There, they had their say via video conference.
"I want to stand in front of them and say please follow through with what you said you want to do,” said Kaneohe resident Allen Walterman. “I live in the neighborhood. We get trespassers through our property constantly.
"They leave garbage, they leave trash. They’re noisy.”
Six people showed up in person. Others called and submitted testimony online.
Among those, Honolulu’s mayor asked for the stairs to be transferred to city’s Parks Department.
In all, more than 3,800 pieces of testimony were received.
"It's a national treasure. It's a historic monument. It's got all this really important history related to the Second World War. But it's also a great opportunity to teach people about Hawaiian culture, the plants that are up there and the history of the valley," said Vernon Ansdell, Friends of Haiku Stairs President.
BWS’ preferred action was removing the famed Haiku Stairs, citing liability and cost concerns.
However, after more than 3,600 people testified to keep the stairs, board members voted to transfer the stairs to another city department instead.
“We should do everything to keep the stairs. This is Hawaii’s treasure. This is a world treasure. National Geographic lists the stairs as one of the 10 best hikes in the whole world and I think we should do everything to keep the stairs,” said Poland visitor Marta Korycka.

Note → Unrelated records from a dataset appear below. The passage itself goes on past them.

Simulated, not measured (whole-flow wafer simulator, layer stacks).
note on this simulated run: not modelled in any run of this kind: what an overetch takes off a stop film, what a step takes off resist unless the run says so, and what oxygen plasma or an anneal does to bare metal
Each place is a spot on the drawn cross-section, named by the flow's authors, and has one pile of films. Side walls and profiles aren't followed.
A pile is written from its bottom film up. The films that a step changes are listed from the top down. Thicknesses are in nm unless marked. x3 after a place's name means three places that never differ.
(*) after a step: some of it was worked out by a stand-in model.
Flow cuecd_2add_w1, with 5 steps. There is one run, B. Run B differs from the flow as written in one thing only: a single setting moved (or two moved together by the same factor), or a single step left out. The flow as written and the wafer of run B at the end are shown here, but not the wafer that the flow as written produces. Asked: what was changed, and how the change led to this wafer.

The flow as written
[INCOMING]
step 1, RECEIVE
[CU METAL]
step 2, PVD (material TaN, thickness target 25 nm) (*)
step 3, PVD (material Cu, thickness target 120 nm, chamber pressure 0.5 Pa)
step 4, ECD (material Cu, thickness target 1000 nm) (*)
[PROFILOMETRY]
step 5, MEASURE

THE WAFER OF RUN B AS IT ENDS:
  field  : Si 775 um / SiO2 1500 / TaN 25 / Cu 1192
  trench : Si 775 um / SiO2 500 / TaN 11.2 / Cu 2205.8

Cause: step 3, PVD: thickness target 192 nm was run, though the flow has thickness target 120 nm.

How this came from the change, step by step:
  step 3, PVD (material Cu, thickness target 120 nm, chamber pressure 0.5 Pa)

BWS officials said 180 people submitted testimony to remove the stairs.
“We constantly have trespassers in our yard,” said Kaneohe resident Stosh Ostrow. “The people who are in support of maintaining the stairs don’t live in affected neighborhoods, the so-called Friends of the Haiku Stairs, they don’t live there, they don’t have to deal with the trespassers from 3 o’clock in the morning on.”